Strength through geometry and material effectiveness can be achieved through the application of unreinforced masonry (URM) principles in the structural design process. The 9-R framework (Sect. 1.1), and in particular the reduced 5R framework (Sect. 2.1) as applicable to the construction industry, has always been part of the history of unreinforced masonry (URM) structures, albeit for economic rather than environmental reasons (Fitchen, 1981). For example, it was common to reuse materials and components from demolished buildings or to extract the stone blocks from the construction site directly. In some cases, the structural design considered multiple requirements, like thermal mass or design features to capture wind streams for cooling, reducing the need for other materials. Such strategies were made possible by the structural principles of URM, mainly its discrete nature, the careful design of the global structural geometry and the stereotomy of each constituent masonry block. However, considering current regulations and building codes, the application of URM principles to the design of new structures must consider additional constraints and criteria. This section describes the relevant principles of URM that can be utilised in the design of Unreinforced Concrete Masonry (URCM) structures. It also highlights the challenges and opportunities of implementing URM-informed structures in modern building construction.

3.1 URM Principles

Geometry is the most relevant aspect of the structural behaviour of URM structures both at the scale of the global shape of the structure and at the scale of the discretised, individual blocks that constitute the structure.

The former—global shape of the structure—must be designed to follow funicular thrust networks and remain in compressive stress states under all loading conditions. Traditionally, funicular structures, such as arches and vaults, were designed with generous cross sections, in which, because of their mass, the self-weight was considerably higher than any other external load (Heyman, 1966). This resulted in negligible variations of the stress state under additional load cases, and stress level being one or two orders of magnitude lower than the strength of the material.

Appropriate geometry is equally crucial at the scale of the individual elements composing the structure, which are designed following specific stereotomy and discretisation rules. The discretisation plays an essential role in the mechanics of URM structures, whereby the interfaces between masonry blocks are designed to be as orthogonal as possible to the funicular flow of forces within the structure, allowing compression-only load paths that avoid bending (Mata Falcón et al. 2022). The discretisation also directly relates to the capacity of the structure to adapt to variations of the boundary conditions through differential movements of the components.

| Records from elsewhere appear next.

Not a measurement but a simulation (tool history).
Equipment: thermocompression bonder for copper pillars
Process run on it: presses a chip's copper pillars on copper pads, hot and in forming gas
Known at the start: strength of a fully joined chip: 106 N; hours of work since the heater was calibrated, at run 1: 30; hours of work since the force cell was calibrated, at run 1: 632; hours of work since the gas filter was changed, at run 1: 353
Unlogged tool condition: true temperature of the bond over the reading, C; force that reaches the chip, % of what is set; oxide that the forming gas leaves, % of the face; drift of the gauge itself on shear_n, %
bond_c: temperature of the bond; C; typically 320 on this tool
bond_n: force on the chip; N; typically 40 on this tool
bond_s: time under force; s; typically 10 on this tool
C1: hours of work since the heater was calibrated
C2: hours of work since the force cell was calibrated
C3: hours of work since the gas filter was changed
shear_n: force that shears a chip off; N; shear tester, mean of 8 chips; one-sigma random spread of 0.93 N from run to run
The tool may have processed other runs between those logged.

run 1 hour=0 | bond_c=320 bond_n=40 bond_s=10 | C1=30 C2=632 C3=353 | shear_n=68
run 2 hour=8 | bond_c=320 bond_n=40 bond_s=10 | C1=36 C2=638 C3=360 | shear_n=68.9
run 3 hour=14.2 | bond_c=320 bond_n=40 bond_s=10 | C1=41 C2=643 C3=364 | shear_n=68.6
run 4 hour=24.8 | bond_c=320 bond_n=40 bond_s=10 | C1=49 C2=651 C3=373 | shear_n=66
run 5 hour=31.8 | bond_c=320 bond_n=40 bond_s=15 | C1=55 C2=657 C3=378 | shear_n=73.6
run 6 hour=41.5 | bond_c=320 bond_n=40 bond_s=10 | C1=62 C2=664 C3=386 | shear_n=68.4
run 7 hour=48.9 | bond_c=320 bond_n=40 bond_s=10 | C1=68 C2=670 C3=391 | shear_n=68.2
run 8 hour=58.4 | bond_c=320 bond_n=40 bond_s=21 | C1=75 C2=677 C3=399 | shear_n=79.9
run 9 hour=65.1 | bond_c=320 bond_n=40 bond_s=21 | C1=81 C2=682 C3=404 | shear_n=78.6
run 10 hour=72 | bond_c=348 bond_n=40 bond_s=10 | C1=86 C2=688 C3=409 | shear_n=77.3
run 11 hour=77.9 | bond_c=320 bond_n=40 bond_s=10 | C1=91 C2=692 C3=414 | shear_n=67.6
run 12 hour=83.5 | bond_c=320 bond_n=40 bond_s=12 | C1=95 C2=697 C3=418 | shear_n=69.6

In the following paragraphs describe the challenges and opportunities related to the translation of traditional URM structural principles to Unreinforced Concrete Masonry (URCM), considering modern regulations and building codes.

3.2 Challenges

In the current context, where reducing material consumption, saving resources and decreasing the environmental impact are key aspects, the design of structures following URM structural principles faces new challenges.

URM structures traditionally relied on and benefited from thick sections (Section 3.1). Today, deep cross sections are not desirable because of architectural constraints and the need to reduce material consumption. Reduced sections in URCM structures have two main consequences:

  1. i.

    Even though Heyman’s hypothesis of infinite compressive capacity remains valid, the induced tensile stresses now need careful consideration. In other words, it remains generally valid that the compressive stress level within the structure is much lower than the strength of the material. However, the tensile stresses induced by the compression of thinner sections have to be carefully checked against the tensile strength of the unreinforced concrete (Dell’Endice et al. 2024) and,

  2. ii.

    The self-weight of the structure is reduced, which implies that live loads tend to have a higher influence in the behaviour of the structure.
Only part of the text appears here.